Monday, June 19, 2006

Speaking at SVASE Event Tomorrow

I'm going to be hosting a lunch and speaking about Milestone Investing at the SVASE Startup U event in San Jose tomorrow, details can be found here. Hope to see you there.

Milestones not Millstones
It’s all about technology, markets and people

Since my post Choosing Wisely – Business Models to Profit By, I’ve had a number of questions on how to choose milestones and goals for your business. As I mentioned previously, it’s important to come to a point of view on what you want your business to be and how you intend to get there. Your point of view may change, but if you start with a well thought out point of view at least you will have the perspective and data to make considered changes.

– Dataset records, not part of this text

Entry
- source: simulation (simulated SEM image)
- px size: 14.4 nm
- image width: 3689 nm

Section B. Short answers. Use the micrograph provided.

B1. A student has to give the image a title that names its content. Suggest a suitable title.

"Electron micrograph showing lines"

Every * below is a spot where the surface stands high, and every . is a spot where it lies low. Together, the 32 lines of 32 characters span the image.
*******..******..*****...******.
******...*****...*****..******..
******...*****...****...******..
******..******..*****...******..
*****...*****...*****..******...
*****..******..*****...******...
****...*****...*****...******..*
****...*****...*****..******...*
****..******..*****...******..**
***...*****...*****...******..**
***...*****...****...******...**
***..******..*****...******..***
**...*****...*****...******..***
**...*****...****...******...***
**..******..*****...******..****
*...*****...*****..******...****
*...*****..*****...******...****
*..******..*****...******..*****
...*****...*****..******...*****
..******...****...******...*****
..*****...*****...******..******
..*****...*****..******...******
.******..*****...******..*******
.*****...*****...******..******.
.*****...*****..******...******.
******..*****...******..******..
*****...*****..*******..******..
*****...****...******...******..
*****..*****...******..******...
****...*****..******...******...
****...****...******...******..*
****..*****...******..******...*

Milestones are simply interim way points or goals. They should be constructed so that the completion of a milestone provides a powerful indicator that you are on the right course. Missing a milestone requires that you consider the reasons for failure, rethink the ultimate goals of the company, or both.

When I help companies construct milestones I usually like to bucket them into three categories: Technology, Market and People. I also like to consider what stage the company is in, again I usually like to bucket stages into three categories – Proof of Concept, Going to Market and Scaling to Profitability. Different milestones are appropriate for each stage but in general you want to pick things that are pivot points for both risk and opportunity.

In the proof of concept stage technology milestones should focus on proving the feasibility of the core technology. For example, in a software or Internet company, there are often key algorithms that need to be developed. What milestones need to be achieved so that these algorithms provide compelling results to justify the essence of your company’s value proposition?

Market milestones should be chosen so that completion provides substantial proof that a large enough market exists to continue to the next stage. For example, you might complete a compellation of published market research on existing and related markets, gather market sizing information for your target market and conduct primary research and interviews with a representative set of your target customer base.

In the proof of concept phase, it’s important to measure the effectiveness of different people in their jobs, including yourself. When done early, honest appraisals of whether the right people are doing the right job can avoid costly and painful conversations later. Often this can be determined simply by evaluating who is achieving their goals and who is not. It should be obvious who is in the right role, and if it isn’t, well that is an answer too!

When your company is about to transition from the proof of concept stage (we are pretty sure we can build the technology, we are confident a market exists, and we have the right people and they are doing the right job), it’s time to think about milestones that will bring your product or service to market. In this stage, choose technology milestones that lead to a general release of the first product and a development process that allows for quick iteration to the next release or generation of the product based on initial customer feedback.

The most important marketing milestones will provide further validation of the market and identify missing elements of the product through feedback from a broad cross sections of target customers. It’s equally important to have milestones around developing a product specification based on that feedback as well as a marketing plan that includes initial sales or customer acquisition targets. Choose milestones and market metrics that prove to you and your Board the company is establishing market traction.

In the go-to market stage the company will hopefully be scaling quickly, requiring people to do a variety of jobs and exercise additional skills. Implement the milestone process deeper into the company will allow you to develop a broader evaluation process for more people than you put in place in the proof of concept phase.

Once you have firmly established yourself in the market (good initial customer base, broadly used by consumers etc.), the next stage is scaling to profitability. For technology milestones you will want to consider milestones around product cycle times, cost to deliver and other goals that will allow you to deliver a cost and feature competitive product.

Marketing milestones will largely revolve around scaling the sales or customer acquisition process economically. If you are an Internet company you should carefully monitor customer acquisition costs against lifetime value of the customer and drive towards making the customer profitable. In a more traditional software or hardware company, focus on milestones that guide you to a set of customers and sales processes that are repeatable.

At this point in the company’s evolution you should be scaling rapidly and it’s likely you will need to augment the team. Sales and Marketing are likely places to focus, but you should also evaluate needs across the company and establish timelines and milestones that insure you have critical human resources in place at the right time.

I’ve suggested a few ways to create a framework and establish goals/milestones for your company. Each company is unique and you should adapt or create milestones and goals that work for you and your particular situation. The important thing is to “Just Do It!”. Creating Milestones will help you avoid building a Millstone around your neck and contribute to building a successful company.